If it's feeling a little more crowded around here, you can likely thank your nearest millennial.

For the first time, government officials are estimating that the city of Los Angeles' population has surpassed 4 million.

The county, with 10,241,335, remains above the 10 million mark, the state Department of Finance said this week.

The department's population report, based on estimates for January, contains preliminary figures. Still, it's an eye-opener, pointing to increased density in California's largest city and to the probability that millennial residents are fueling urban growth.

The city of L.A.'s 1.3 percent expansion was the largest among the Golden State's 10 biggest cities, the Department of Finance report found.

Demographer Dowell Myers of USC's Sol Price School of Public Policy says that with Mexican immigration at a standstill and families on the decrease in Los Angeles, the growth spurt here points to millennial workers who enjoy dense, downtown-style accommodations.

“We've been losing Latinos and kids,” Myers said. “So this increase in population is not due to immigration at all. It's due to millennials and jobs.”

A few years before the recession hit, we reported on how downtown Los Angeles was preparing for a third wave of growth. USC history and political science professor Philip J. Ethington presented the idea that's now being touted by Los Angeles Times architecture critic Christopher Hawthorne.

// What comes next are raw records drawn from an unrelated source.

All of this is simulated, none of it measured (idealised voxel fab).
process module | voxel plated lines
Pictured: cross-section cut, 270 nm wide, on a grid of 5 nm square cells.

“You see three big periods of growth,” Ethington told us in 2004. “The '20s, when some of the signal monuments were created — City Hall, Westwood, the big satellite areas, Hollywood. And then the next phase was postwar, with a vast expansion of the suburbs. Then you can look at this as a third major period of its growth, taking place now. But it's a different kind of growth. It's rebuilding. Developers are looking all over to reuse space.”

The Great Recession of 2007-09 might have slowed the third wave, but the new population report shows it appears to be back in a big way.

“Growing is the number of millennials,” Myers says. “They're the ones forcing gentrification and they're the ones who want to live in apartments.”

Indeed, some experts think the city's focus on vertical, dense development near transit stops is attracting millennials and others to L.A.'s core communities (downtown, Echo Park, Koreatown, Highland Park).

Stephen Levy, director of the Center for Continuing Study of the California Economy (CCSCE), says the state data might say more about L.A.'s rediscovery of its inner core than about a millennial demographic wave.

“It says something about people wanting to live in urban areas that are getting spruced up with transit being added,” he told us. “It may be led by millennials, but I think it's broader than millennials.

“There's an attraction to a lifestyle being created in some of the urban centers, led by downtown,” Levy continued. “It's definitely found in areas that are walkable and in places close to Metro transit in L.A.”

The question isn't necessarily who's coming but how Los Angeles can accommodate them. With some of the highest rents in the nation and a low vacancy rate (near 4 percent or less), it's getting crowded around here.

“L.A. grew as fast as Riverside County,” Levy said. “It's been a long time since that happened. The L.A. story is both that people want to live there and that they would provide a ready market for housing in urban, walkable parts of the city.”

USC's Myers notes that the city grew by about 50,000 people in the last year while adding only about 12,000 housing units.

“We need more apartments,” Myers said. “Young people like to live in cities. It's a demographic fact of life.”